The Grand North-South Asymmetry
The Antarctic Circumpolar Current
We have been mainly discussing the Northern Hemisphere, which is appropriate since people live on land, and most of the land is in the northern hemisphere. What about the southern hemisphere? Can we use the insights gained from studying the situation in the north to predict changes in the south?
Nowhere in the Southern Hemisphere is there a great heating machine like the Iceland Low. In fact, the only other feature on Earth like the Iceland Low is the Aleutian Low, also located in the Northern Hemisphere. It depends on the Kuroshio (the current off Japan that is analogous to the Gulf Stream) and associated currents and winds for heat supply. The fundamental difference in the southern hemisphere is that we have the great Circumpolar Current, which is like a wall, preventing warm waters from penetrating into cold regions around Antarctica. Thus, there is no comparable warm current fueling a stationary low-pressure cell in high latitudes, such as the Kuroshio does for the Aleutian Low, or as the Gulf Stream does for the Iceland Low.
Diagram illustrating southern hemisphere and its Antarctic Circumpolar Current (in red arrows), which creates a “wall” that prevents warm water from reaching Antarctica. |
North-South Circulation Asymmetry
This asymmetry between the Northern and Southern hemispheres is readily appreciated when looking at the geography of equivalent latitudes in the North and South. What do we have at 45°N in western Europe? Wine country around Bordeaux. What do we have in New Zealand at 45°S? Glaciers and giant fern forests!
In the southern hemisphere, at 70°S, we find ourselves either in pack ice at the rocky shores of Antarctica (in the company of penguins and seals), or on top of the enormously thick continental ice sheet that covers Antarctica. Certainly these are not good places for a university campus (as is that case for Tromsoe, Norway, located at 70°N).
Why the Difference?
There are at least two reasons for the north-south asymmetry. First of all, the northern hemisphere has a lot more land than the southern hemisphere. As a result, the northern hemisphere heats up more readily during its summer than does the southern hemisphere during its summer. Land surfaces heat quickly, water surface slowly. As the land surfaces heat up, the air overlying them rises and is replaced by air pulled in from adjacent regions, including from south of the equator. Thus, the North steals some of the warm tropical air from the South, a process made evident in the displacement of the "Intertropical Convergence Zone" (ITCZ) to positions north of the equator (See Lesson 5 for a review of the ITCZ; also see the glossary).
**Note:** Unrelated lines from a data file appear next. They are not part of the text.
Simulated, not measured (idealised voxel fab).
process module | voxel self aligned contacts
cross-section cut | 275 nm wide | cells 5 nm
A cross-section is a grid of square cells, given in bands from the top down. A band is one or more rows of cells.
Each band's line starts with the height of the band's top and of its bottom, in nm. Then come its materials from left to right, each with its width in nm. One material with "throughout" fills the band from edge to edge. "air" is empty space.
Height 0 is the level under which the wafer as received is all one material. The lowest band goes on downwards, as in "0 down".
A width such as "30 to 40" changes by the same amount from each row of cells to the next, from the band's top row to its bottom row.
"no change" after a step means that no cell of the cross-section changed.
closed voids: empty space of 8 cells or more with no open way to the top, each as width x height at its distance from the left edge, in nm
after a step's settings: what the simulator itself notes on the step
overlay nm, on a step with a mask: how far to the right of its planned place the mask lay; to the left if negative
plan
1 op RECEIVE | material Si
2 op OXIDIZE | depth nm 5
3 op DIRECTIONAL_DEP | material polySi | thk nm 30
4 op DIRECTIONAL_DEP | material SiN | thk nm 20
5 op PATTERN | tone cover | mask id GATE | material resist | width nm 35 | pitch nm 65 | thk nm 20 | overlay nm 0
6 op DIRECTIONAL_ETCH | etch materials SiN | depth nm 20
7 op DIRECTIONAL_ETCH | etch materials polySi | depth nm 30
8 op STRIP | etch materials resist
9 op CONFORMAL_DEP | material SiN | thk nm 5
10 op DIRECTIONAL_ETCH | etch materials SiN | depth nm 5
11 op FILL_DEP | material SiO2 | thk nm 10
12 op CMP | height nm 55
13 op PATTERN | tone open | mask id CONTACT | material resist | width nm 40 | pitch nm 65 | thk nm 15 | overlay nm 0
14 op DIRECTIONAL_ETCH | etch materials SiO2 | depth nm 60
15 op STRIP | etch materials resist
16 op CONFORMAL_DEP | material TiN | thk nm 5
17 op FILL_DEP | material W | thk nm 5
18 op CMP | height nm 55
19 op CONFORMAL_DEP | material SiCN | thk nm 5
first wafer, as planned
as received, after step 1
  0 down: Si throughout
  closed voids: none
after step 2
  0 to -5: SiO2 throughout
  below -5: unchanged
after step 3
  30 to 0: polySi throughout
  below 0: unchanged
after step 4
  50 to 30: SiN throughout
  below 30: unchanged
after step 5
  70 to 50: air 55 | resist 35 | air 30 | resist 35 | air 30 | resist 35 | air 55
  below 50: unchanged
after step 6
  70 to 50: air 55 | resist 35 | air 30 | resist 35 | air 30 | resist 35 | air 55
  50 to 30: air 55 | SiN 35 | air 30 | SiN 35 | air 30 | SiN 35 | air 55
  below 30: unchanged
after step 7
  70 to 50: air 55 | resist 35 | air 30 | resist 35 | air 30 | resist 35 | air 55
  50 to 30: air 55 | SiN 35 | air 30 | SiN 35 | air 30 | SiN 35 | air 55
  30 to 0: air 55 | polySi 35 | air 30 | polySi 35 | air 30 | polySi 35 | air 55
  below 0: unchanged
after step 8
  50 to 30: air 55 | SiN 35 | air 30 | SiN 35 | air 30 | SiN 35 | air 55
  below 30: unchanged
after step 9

In addition to this grand-scale asymmetry in landmass distribution, there is the fact that in the northern hemisphere, roughly north of 70°N, there is an ocean basin centered on the pole, while in the southern hemisphere, roughly south of 70°S, there is a large landmass. Most of the ice (some 85 percent of it) therefore is located in the south, specifically in the thick ice cap of Antarctica. The presence of this ice mass has the effect of fixing freezing temperatures farther away from the pole than is the case on the northern hemisphere. Ultimately, this fact, in combination with the fast-running circumpolar current, pushes climate belts closer to the equator, and encourages transfer of heat to the north.
North-South Asymmetry and Climate Change
During glacial periods in the geologic past, the northern hemisphere has acquired ice masses that exceed those of the south. The asymmetry is thereby destroyed and there is no heat transfer from south to north. How will global warming impact this North-South asymmetry? Again, this is entirely open, but we can make some guesses. In principle, as we have seen, monsoon circulation is likely to get stronger at the expense of zonal circulation. Thus, since the monsoon effects are responsible for stealing heat from the south in the first place, the delivery of heat from south to north is likely to increase, at least as far as the atmospheric circulation. If the production of North Atlantic Deep Water is reduced as well, the heat transfer associated with the Atlantic Conveyor would also be reduced. We might also speculate that the effects of global warming and of reduced heat piracy might cancel, in the North Atlantic realm (at least for a while). However, it turns out this is unlikely since the effects are not precisely opposite but concern different regions.